High above Memorial Stadium at the University of California in Berkeley sits a patch of land known as Tightwad Hill. Decades before Cal captured national attention with its Free Speech Movement, fans cheered for the Bears football team from that vantage point. Its main appeal – aside from the spectacular view of the San Francisco Bay – is its price: Free.
But a change is afoot in the stands below. What’s free on the hill may soon be expensive among 3,000 prime seats between the 35-yard lines – possibly costing as much as $225,000 per alum.
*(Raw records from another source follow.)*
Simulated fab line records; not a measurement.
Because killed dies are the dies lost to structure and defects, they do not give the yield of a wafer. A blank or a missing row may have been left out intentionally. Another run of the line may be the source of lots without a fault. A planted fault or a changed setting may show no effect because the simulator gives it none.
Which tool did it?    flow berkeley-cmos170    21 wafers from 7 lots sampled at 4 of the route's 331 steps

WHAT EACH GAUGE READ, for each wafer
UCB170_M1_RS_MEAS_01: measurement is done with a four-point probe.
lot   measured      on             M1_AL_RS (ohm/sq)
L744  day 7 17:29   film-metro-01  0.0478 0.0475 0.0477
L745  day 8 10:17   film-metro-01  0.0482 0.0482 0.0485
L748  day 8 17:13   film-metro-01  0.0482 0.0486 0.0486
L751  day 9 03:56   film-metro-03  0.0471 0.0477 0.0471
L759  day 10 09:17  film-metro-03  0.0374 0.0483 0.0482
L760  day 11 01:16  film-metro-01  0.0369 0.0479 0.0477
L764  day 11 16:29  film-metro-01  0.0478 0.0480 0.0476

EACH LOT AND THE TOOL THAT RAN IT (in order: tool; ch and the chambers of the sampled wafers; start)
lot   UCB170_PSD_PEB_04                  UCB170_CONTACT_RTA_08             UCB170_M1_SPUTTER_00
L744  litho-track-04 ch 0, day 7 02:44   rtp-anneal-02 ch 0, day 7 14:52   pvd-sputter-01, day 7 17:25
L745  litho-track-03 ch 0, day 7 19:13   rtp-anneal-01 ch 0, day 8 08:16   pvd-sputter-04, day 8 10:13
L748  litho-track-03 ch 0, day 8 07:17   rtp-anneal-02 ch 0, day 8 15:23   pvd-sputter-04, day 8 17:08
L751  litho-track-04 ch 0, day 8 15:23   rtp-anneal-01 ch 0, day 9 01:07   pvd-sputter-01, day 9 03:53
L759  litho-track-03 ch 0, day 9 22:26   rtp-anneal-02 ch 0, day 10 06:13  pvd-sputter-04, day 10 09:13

Cal is hoping to sell the Endowment Seat Program, commonly known as Equity Seat Rights (ESR), a new concept championed by Stadium Capital Financing Group in Chicago. Unlike a personal seat license, where one pays a few thousand dollars or more for the right to purchase tickets, an ESR gives the seat holder ownership for, say, 30 years. The price of a ticket for an ESR is fixed during that time, while a PSL ticket has no cost ceiling.
These days, most college football fans who are big donors secure top-notch seats, but as years pass they can be trumped by even bigger donors and be forced into different seats. An ESR removes this possibility. Also, the seats can be resold or transferred to children or others when the original owner dies. And 70 percent of the cost of the ESR – which can be paid up front or over a 30-year timetable at Cal – is a federal tax writeoff, since it’s considered a donation to a non-profit.
The first university in the United States to embrace the ESR concept, Cal also touts other advantages of the program, including preferred parking, free food and something unheard-of at a Bears’ game – a cushioned seat with a back rest.
”We’re providing a tangible benefit to the donor,” said Rich Magid, chief operating officer at Stadium Capital Financing Group. “Some donors to universities give a check and never see anything tangible in return.”
Magid pointed out that two tiers of alums are being targeted: the older, more established graduates who can afford either a six-figure one-time payment or up to $15,000 in annual payments to guarantee a seat for 40-50 years, and the younger fans who may fork over $1,000 annually for a seat today and upgrade as they become more successful.
As Carl Stoney, who now already spends thousands a year on two football seats at Memorial Stadium, told the San Francisco Business Times: “I’m interested in it. It strikes me as a pretty creative way to get the money lined up.”
If the Board of Regents approves the plan next March, for Cal the payoff could be immense. Over a 30-year period, the athletic department could reap as much as $250 million which, if invested properly, could be tripled. Rather than fund athletic programs on a crisis basis – going to boosters for $10,000 to help pay a new coach, for instance – Cal’s athletic endowment could enjoy a steady stream of revenue. To pay for improvements at Memorial Stadium, it would not need to beg for help from the city of Berkeley or the state of California, nor would it need to tap public debt.
This weekend, Cal welcomes Stanford and at least 72,000 fans to its aging edifice for what is simply known in the Bay Area as The Game. In 1982, the unbelievable occurred: Cal grabbed a last-second kickoff and, after a slew of laterals, scored a touchdown on the final play to win 25-20.
What may be equally shocking is this could be the last Big Game at the dyed-in-the-wool liberal enclave where fans are more or less equal in the stands, sitting on hard, backless benches. During the 2010 Big Game, well-heeled alums are likely to be resting in comfortable seats – with access to a club room featuring TV replays and Internet connections. Perhaps the biggest advantage: if that year’s game is a yawner, they can click on YouTube to watch Kevin Moen run over a Stanford band member.
That’s a view even the denizens on Tightwad Hill might pay for.